Features & Columns

Gift of Experience

Perfect for Silicon Valley newbies and natives, a new book chronicles the region's sites, sounds and tastes

Gift of Experience | Local Treasures | Gifting, IRL

Enter the words "Silicon Valley" into Google Maps and what comes up is a zoomed-out image of the entire thumb of the San Francisco Peninsula, San Jose and points south, and a gigantic swath of the East Bay reaching all the way to Tracy. That's because Silicon Valley is much more a cultural, economic and technological term than it is a geographical one. Its boundaries are different depending on who you ask.

As if to remind the world that Silicon Valley is indeed a place IRL, here comes a new guide book: 111 Places in Silicon Valley That You Must Not Miss (Emons).

Why 111? Well, it's not an arbitrary number. It's more like a brand. This new book is the latest edition in a series of guidebooks that have covered cities and regions around the world—from Milwaukee to New Delhi. In fact, the new book's author, Floriana Peterson is also the author of the 111 Places book about San Francisco.

As if finding 111 places on the Peninsula and in the South Bay worth visiting was too daunting a task, Peterson takes the widest possible angle on what constitutes Silicon Valley, even more so than Google Maps. Among the crisply written one-page narratives in the book are selections from Hollister (Johnny's Bar & Grill), Felton (Bigfoot Museum), Pescadero (Duarte's) and, absurdly, Big Sur (Esalen). Even not considering those obvious outliers, the book's view of Silicon Valley stretches all the way up the Peninsula to Burlingame and to the east as far as the Niles district of Fremont. Still, the main focus of the book is on San Jose, Palo Alto and sites in between.

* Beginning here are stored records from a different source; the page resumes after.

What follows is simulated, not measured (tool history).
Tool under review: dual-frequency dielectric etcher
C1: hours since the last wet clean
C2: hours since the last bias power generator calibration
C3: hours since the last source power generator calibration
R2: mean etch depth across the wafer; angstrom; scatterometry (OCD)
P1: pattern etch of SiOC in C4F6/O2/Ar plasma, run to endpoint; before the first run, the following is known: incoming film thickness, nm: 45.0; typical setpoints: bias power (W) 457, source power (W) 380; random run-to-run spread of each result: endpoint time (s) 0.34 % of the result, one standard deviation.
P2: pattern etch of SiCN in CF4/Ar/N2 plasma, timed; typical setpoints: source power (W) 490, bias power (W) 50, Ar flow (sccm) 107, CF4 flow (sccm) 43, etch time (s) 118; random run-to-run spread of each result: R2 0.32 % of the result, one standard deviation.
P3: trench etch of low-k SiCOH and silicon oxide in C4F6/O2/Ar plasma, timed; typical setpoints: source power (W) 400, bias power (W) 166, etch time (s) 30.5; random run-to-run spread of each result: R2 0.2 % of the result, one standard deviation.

"I found out that many people who live in Palo Alto and San Jose don't really know those places very well," says Peterson, who lives in San Francisco. "It's not like San Francisco where everything is close together and easy to find. For this one, it took a lot of research."

Despite the image of a silicon chip on the book's cover, 111 Places underscores how tourist-indifferent the famous parts of Silicon Valley can be. Unlike, say, Hollywood which has traditionally welcomed tourists with studio tours and stars on the sidewalk, Silicon Valley gives the curious outsider very little.

Apple, for instance, has a visitor center. But the company's giant circular spaceship in Cupertino is not accessible to the general public. There is really no public component of the headquarters of Google and Facebook (though Facebook's giant thumbs-up sign consistently attracts visitors). Of the area's tech titans, Intel is the only one that stands out as a beacon for visitors with its small (but free) museum in Santa Clara.

As a result, there's a lot in 111 Places for the reader interested in things other than tech. There are obligatory entries for familiar landmarks such as the Father Serra statue on I-280, the Stanford Theatre and the Winchester Mystery House. And there are nods to beloved local institutions that outsiders might not know about, including San Jose's one-of-a-kind Falafel's Drive-In and the Woodside watering hole Alice's Restaurant.

Oddly, there are entries for things long gone—the Palo Alto music store where Jerry Garcia first formed the Grateful Dead, which is now a Peet's Coffee—and things yet to be—Google's Transit Village in San Jose.

Still, there are revelations to be found both for the local and the visitor. Those in Menlo Park frustrated by Facebook's nothing-burger road sign can go to nearby Bedwell Bayfront Park for a surreal but serene encounter with the immense bayside Salt Ponds. For a more poignant and wistful experience, there's the Alta Mesa Memorial Park, near Gunn High School in Palo Alto, the heartbreakingly beautiful acreage wherein lies the mortal remains of Shirley Temple Black, the Dead's "Pigpen" McKernan, Y.A. Tittle and Steve Jobs (the latter in an unmarked grave, for perfectly understandable reasons).

Naturally, Stanford University looms large in any visitor's guide to Silicon Valley. But 111 Places suggests a fun and offbeat way to experience Stanford and its long cultural shadow. The Dutch Goose is a classic old campus hangout which, as it turns out, is far from campus, thanks to Stanford's 1960s-era alcohol ban. The Goose, in neighboring Menlo Park, has made an interior-design style (some might even say a fetish) out of the destructive habit of carving one's name in a tabletop. As a result, the entire interior of the place—walls, floors, and tables—is made from table surfaces carved with the names of long-gone (and not so long-gone) Stanford alums. If you want to evoke the ghosts of Stanford, why not do so over beers and the house-specialty deviled eggs with a game on?

Maybe the best way to begin (or end) a tour inspired by 111 Places is to visit the oldest attraction in the book, which happens to be a tree. El Palo Alto is the 110-foot-tall redwood believed to be more than 1,000 years old, which gave the adjoining town its name and the nearby university its mascot and soul. The tree has been diminished by the years—legend maintains that in its original size, it could be seen from San Francisco. But if you stand by it now, you'll notice a thin PVC pipe ascending the trunk into the heavens. The pipe sends life-sustaining moisture to the top of the tree, a fitting symbol of Silicon Valley, where faith remains strong that the best form of reverence is a technological fix.